Adding another \$2\,\%\$ variation for the worst case variation in BJT \$\beta\$ means a total collector current matching of about \$10\,\%\$.

But this isn't everything. For example, a larger reason these BJTs are purchased is likely for current mirror usage. But do you notice that the datasheet specifies their matching at \$V_\text{CE}=5\:\text{V}\$ and that their matching over \$\beta\$ is specified for \$V_\text{CE}=1\:\text{V}\$? This brings up something else that's important to you for your configuration -- the Early Effect.

So, without imposing a circuit on these BJTs and without any consideration of the Early Effect, we already have a rough estimate about their collector current variations -- temperature being \$25\,^\circ\text{C}\$ and a \$2\:\text{mA}\$ collector current and some kind of \$V_\text{CE}\$ that is between \$1\:\text{V}\$ and \$5\:\text{V}\$, but we aren't exactly sure about that for now.

Let's just call it \$10\,\%\$ before the Early Effect.

What about the Early Effect?

Well, you've assigned \$\approx 1\:\text{mA}\$ as your set current with \$R_2\$. The model file you have (yes, I downloaded it) specifies that \$VA=114\:\text{V}\$. From this, we can estimate \$r_o=114\:\text{k}\Omega\$. In the case of \$Q_2\$, this means maybe an extra \$6\:\mu\text{A}\$ in its collector. Or, about \$6\,\%\$ more than expected. But for \$Q_1\$, where it appears you expect a collector voltage that is much higher -- perhaps about \$19\:\text{V}\$, this means about \$170\:\mu\text{A}\$ is added, instead. That's an extra \$17\,\%\$. The difference is at least another \$10\,\%\$. (Perhaps, if picky about it, another \$11\,\%\$.)

So now we are at about \$20\,\%\$ difference between their collector currents. Yes?

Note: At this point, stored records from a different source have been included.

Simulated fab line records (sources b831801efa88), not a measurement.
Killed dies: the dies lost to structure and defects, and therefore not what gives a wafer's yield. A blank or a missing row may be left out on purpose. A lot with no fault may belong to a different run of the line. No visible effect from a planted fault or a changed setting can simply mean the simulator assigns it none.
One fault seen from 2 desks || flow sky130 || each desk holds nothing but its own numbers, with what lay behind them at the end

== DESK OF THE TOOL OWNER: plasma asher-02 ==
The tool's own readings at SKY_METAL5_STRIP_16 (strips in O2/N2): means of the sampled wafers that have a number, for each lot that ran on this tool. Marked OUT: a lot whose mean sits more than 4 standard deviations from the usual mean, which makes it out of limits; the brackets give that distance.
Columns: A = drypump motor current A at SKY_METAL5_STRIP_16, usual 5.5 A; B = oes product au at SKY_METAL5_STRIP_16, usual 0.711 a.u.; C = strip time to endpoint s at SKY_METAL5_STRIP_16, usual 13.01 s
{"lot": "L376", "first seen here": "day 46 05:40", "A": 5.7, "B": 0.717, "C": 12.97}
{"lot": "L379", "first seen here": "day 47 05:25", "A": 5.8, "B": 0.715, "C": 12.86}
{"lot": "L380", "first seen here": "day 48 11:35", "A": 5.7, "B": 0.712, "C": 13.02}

Is there more? Yes. We've failed to handle the above for worst-case behavior and we've just blindly applied two different effects. Let's combine them in a true worst-case combination and see where that goes.

Suppose \$Q_1\$'s saturation current is larger than for \$Q_2\$ by \$8\,\%\$. This means the \$V_\text{BE}\$ of \$Q_1\$ will want to be larger by \$2\:\text{mV}\$ for the same collector current. But sad to say, \$Q_2\$ presents a smaller \$V_\text{BE}\$. This smaller \$V_\text{BE}\$ means \$8\,\%\$ less collector current in \$Q_1\$. And that means a lower voltage drop across \$R_1\$. But that also means a higher collector voltage for \$Q_1\$. Which means more Early Effect current in \$Q_1\$.

If you work out the details (and I did, in equation form), then this means around \$\left[\left(100\,\%+8\,\%\right)^2-100\,\%\right]+10\,\%\approx 27\,\%\$ collector current difference between the two BJTs. (If you were picky before, add another \$1\,\%\$.)

That's the worst case, I think. It will probably be less than that. But that's how bad it can get without any emitter de-generation.

(The opposite take -- going the other way in the analysis -- results in about \$5\,\%\$ difference. So the reality is somewhere in the range between \$5\,\% \to 27\,\%\$, let's say. A span that exceeds \$20\,\%\$ over the entire range!)

In short, you may need emitter de-generation even with these devices.


There are other problems. While shared temperature from the calibrated value matters, for example, as it affects \$V_T\$. By itself, using the sensitivity equation, that can be important. But that's fixable with emitter de-generation. Perhaps the more important issue for your case may be the differential temperature. Note that the dissipation in \$Q_2\$ (diode-connected) is likely on the order of \$700\,\mu\text{A}\$ but that the dissipation in \$Q_2\$ is likely on the order of \$20\:\text{mW}\$. Basically, that is night and day between the two. So it is very likely that, unless you use very short narrow pulses to make your measurements, there will be a substantial thermal gradient across your internal BJT die. And that will add still more difference in behavior (which I have not bothered to analyze, yet.)

All this is reason why the 3-BJT and 4-BJT Wilson mirror was invented (I think.) Also, though, it's why emitter de-generation is important even with so-called matched BJTs.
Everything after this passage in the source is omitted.